They’re back. And with them, their wild mix of jazz and ska and psychobilly, sidewalk polka and St. Petersburg crook chansons of the 1920’s. Add to that a stage demeanor and look reminiscient of the atmospheric Hollywood gangster films of the 30’s and 40’s, and what you get is La Minor.
They got together in the dank music dens and clubs of beautiful St. Petersburg where the fans are knowledgeable and demanding and vodka flows like the water down the Neva river. A city, where there’s support for Vladimir Putin but probably forever more for Alexander Pushkin.
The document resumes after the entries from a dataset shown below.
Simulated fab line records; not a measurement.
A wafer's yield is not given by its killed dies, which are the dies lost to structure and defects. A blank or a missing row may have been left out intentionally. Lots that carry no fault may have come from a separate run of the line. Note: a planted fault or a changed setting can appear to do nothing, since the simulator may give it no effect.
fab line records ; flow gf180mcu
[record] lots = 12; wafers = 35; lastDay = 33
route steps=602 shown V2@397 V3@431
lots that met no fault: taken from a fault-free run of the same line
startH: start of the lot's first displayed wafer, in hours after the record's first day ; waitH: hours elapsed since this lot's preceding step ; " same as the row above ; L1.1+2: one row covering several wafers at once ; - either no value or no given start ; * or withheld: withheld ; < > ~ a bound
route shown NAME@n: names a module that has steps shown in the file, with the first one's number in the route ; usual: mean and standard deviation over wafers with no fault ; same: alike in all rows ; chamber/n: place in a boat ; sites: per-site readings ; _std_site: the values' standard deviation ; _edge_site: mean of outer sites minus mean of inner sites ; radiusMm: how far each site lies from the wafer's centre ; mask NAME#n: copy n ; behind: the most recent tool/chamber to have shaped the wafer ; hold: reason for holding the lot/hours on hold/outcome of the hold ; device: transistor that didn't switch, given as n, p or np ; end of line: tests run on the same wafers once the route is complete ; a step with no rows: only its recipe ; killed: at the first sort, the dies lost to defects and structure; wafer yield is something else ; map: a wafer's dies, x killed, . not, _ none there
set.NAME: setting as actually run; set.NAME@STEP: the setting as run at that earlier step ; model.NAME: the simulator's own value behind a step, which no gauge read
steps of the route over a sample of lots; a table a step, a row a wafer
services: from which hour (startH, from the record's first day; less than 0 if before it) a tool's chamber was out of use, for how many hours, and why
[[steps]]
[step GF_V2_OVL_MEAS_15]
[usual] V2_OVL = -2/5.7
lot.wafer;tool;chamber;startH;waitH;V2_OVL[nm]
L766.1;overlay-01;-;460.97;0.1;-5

In 2001, Slava Shalygin, now the band’s vocalist, got them their first gig at a place fittingly called the Spirit Club, which was easy for him to arrange since he was the manager of the joint. Next, La Minor became and is now very popular with a young and critical audience and the band attacks their mixed and crossover material with great syncopation and very likely vodka-fueled energy by employing traditional drums, guitar and bass to which they added accordion and saxophone to perfect their sound, reminiscent perhaps of the great Gogol Bordello. Their lyrics come from the rich tradition of Russian folk songs but are re-written to express today’s conflict and alienation. But their main worry has always been that their audience has as good a time as they do when they get going and unleash their atmospheric performance.
From the banlieus of the Eastern shore of the Baltic Sea and the hot and heavy hip clubs of St. Petersburg, comrades, it’s once again La Minor tonight, a major club band from Russia, with love.